When you’ve seen (almost) everything, and done (almost) everything, few things in this life still have the ability to surprise you with joy. And to do it again and again. The handwritten note is one of those things.
Today, more than ever, the handwritten note rules.
Maybe real men don’t eat quiche, but they sure as hell write notes. Napoleon Bonaparte was a tireless note writer. So is skydiving George H.W. Bush. New York tycoon Ronald Lauder is said to dash off a note to his hosts the same evening he gets home from a dinner party.

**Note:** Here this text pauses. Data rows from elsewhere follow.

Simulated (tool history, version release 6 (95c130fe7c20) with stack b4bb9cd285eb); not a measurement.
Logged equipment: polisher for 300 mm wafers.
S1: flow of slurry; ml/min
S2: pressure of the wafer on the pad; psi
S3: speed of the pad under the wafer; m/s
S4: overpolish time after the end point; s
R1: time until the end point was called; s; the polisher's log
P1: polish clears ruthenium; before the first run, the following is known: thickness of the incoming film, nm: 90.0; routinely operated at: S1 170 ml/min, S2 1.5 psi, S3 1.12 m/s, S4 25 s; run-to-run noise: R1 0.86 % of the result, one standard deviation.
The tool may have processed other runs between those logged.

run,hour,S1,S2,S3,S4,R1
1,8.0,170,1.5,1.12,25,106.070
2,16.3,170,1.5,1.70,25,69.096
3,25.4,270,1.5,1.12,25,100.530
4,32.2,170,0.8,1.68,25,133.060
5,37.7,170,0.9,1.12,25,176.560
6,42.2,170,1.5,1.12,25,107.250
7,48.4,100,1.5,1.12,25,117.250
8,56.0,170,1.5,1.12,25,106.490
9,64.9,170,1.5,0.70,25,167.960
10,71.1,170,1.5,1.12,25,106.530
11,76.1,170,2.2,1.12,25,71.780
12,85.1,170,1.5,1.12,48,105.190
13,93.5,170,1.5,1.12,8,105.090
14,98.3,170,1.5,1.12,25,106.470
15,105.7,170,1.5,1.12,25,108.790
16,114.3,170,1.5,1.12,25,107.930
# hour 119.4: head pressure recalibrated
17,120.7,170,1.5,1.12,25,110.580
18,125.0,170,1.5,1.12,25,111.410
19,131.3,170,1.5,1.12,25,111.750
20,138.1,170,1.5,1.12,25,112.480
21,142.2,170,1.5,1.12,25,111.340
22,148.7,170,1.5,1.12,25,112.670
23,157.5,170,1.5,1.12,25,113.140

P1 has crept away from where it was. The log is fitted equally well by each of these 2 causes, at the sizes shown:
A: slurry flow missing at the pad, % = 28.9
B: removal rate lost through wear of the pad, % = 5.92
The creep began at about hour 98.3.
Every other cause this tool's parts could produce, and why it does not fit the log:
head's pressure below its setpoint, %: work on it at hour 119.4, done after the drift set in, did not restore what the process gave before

Probably the most memorable "review" in my years as an exhibiting artist came from another tycoon, a four-by-five card I think I treasure more than the countless inches of clippings I’ve laid away.
It was from M, an industrialist who resembles a cold, hard Renaissance duke (with one look, he’s been known to freeze a roomful of executives of his various companies). It came out of the blue, from his New England headquarters, some months after M, a collector, bought a drawing he’d seen described in a Pittsburgh (one of his branch cities) paper. "What an honor to own my very own Schwalb," he wrote.
Oh, it was clear that M doesn’t do many notes (there are administrative aides for that). The lines were horizontally challenged, careening from side to side, and the letters looped from small to large and back again.
That didn’t matter. It’s not about penmanship. You’ll find that people are so pleased to receive a writ-by-hand note, a writ-by-your-hand note, they will cut you a world of slack. That’s how potent a note’s outreach can be.
Incidentally, a note from a lowly artist can sometimes be as memorable as a note to a lowly artist. I am thinking of W, a venerable critic of my acquaintance, who must have reviewed the work of hundreds (thousands?) of artists in his time, and who told me that what he remembers best is the handful of notes he received from the paint-spattered multitude in all those years.
A couple of notes were from artists he hadn’t even reviewed favorably, but who thanked W for looking at their efforts and for his suggestions, though they did not happen to agree with his judgment (failing to recognize their evident genius, I guess).
The late, great Pittsburgh artist Henry Koerner imparted a delicious twist to the traditional note. Every summer, which he would spend painting in his native Vienna, he’d send his friends here little drawings (city life, captured in Koerner’s nervy, high-speed ink strokes) on a plain postcard. The address side always held just two words: "Love, Henry." (I believe the postman averted his eye the first time he delivered my "Love, Henry" card.)
A spontaneous communication needn’t be a Koerner artwork to resonate. A lady near and dear to me returned to a cold, gray Pittsburgh to work in a Shadyside private school after some years as an assistant to the headmaster of a Florida academy. She did not forget her old friends in the sunny South, however, and one day penned a note to one of the mothers who had befriended her. Just an I’ve-been-thinking-of-you note, a few words of gratitude for the friendship shared over their two boys (my acquaintance’s son had been a scholarship student at the school).
Soon after, a phone call. Something like "…note meant so much to me, been thinking about the old days too, must be cold up there now, would like to send you a coat, what kind of mink coat do you like?"
My friend responds to the jest with a laugh: "Dark. Very dark."
Days later. A call from the fur salon at Saks Fifth Avenue in Palm Beach. "How shall we monogram the coat Mrs. D is sending you?"
Yes, the coat arrives and it is dark, very dark. (And long, very long.) My friend later discovers that her old friend and her old friend’s brother own a goodly chunk of Minnesota Mining & Manufacturing. You know, 3M, the Scotch-tape people …
To sum up: Never underestimate the delight, the warmth, the power of the handwritten note. Never again, dear hearts, sneer at "snail mail." You’ve just seen a sluggardly little gastropod capture a MINK.